Columbia City Cinema owner Paul Doyle has just announced that the Rainier Valley’s only movie theater will close for good this Thursday night. From this evening’s email update:

Last week, while we thought we were still working with the city, city government closed the cinema by order of the mayor, the fire marshal and the building department.

They said we were not making sufficient progress toward installing fire sprinklers. That’s hard to understand or even believe, since we had dug ourselves out of the $80,000 hole the city put us in, gotten drawings, obtained permits, asked for bids, awarded the contract, and were a week or two away from beginning. Why is that not sufficient progress? We asked for a two-month extension and were denied.
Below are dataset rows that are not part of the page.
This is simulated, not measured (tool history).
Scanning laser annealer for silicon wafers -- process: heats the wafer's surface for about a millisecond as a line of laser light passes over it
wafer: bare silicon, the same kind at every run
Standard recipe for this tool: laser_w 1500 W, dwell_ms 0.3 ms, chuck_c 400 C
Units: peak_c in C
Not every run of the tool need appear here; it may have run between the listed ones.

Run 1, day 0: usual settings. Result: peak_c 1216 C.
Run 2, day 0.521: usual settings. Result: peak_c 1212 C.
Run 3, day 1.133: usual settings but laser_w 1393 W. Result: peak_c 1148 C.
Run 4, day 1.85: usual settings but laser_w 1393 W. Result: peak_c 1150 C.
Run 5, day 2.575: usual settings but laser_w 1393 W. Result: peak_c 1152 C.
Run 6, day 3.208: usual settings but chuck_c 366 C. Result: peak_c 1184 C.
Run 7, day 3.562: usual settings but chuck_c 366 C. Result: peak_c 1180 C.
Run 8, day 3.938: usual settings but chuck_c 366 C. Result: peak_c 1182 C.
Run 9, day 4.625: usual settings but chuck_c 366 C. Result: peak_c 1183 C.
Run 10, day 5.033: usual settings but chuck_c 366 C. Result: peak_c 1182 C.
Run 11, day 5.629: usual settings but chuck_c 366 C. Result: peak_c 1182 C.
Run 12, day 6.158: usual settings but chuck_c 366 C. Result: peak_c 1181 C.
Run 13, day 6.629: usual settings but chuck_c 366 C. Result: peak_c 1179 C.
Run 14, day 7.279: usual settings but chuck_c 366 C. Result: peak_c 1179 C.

The announcement comes after several years of financial insecurity for the cinema. Two years ago, the Rainier Valley Community Development Fund stepped in with a loan and assistance restructuring some of the cinema’s earlier debt. At the time, then RVCDF Executive Director Martina Guilfoil said that the spill-over that the cinema creates for other area businesses was a factor in the organization’s willingness to help.

“Having a first-run movie theater is vital to Columbia City and the Rainier Valley,” she said. “We applaud Paul’s effort to keep the theater operating and wanted the fund to be used to support this effort.”

But just one year later, the cinema was still smarting under the weight of substantial debt when Doyle appealed to the community for donations in an attempt to raise $20,000 to stay afloat.

“We don’t have money for the rent. We don’t have money to pay for film. We don’t have money for loan and lease payments,” he said.

Less than two weeks later, Doyle was perhaps more shocked than anyone to report that half the money had been raised and the cinema would ride again.

“Money has been pouring in just like that scene in ‘It’s a Wonderful Life’ when the Building and Loan gets saved,” he said. “So please keep it coming.”

But it was just a few months later, in November 2010, that Doyle announced a need for another $50,000 in donations to “make up back bills, taxes and rent by December 31 or the landlord will evict us and turn the cinema into a storage unit.”

He began selling stock in the cinema as a way to raise the money, but it wasn’t long before the Washington State Securities Division halted sales on the grounds that Doyle failed to provide potential purchasers of its stock with material information regarding the offering.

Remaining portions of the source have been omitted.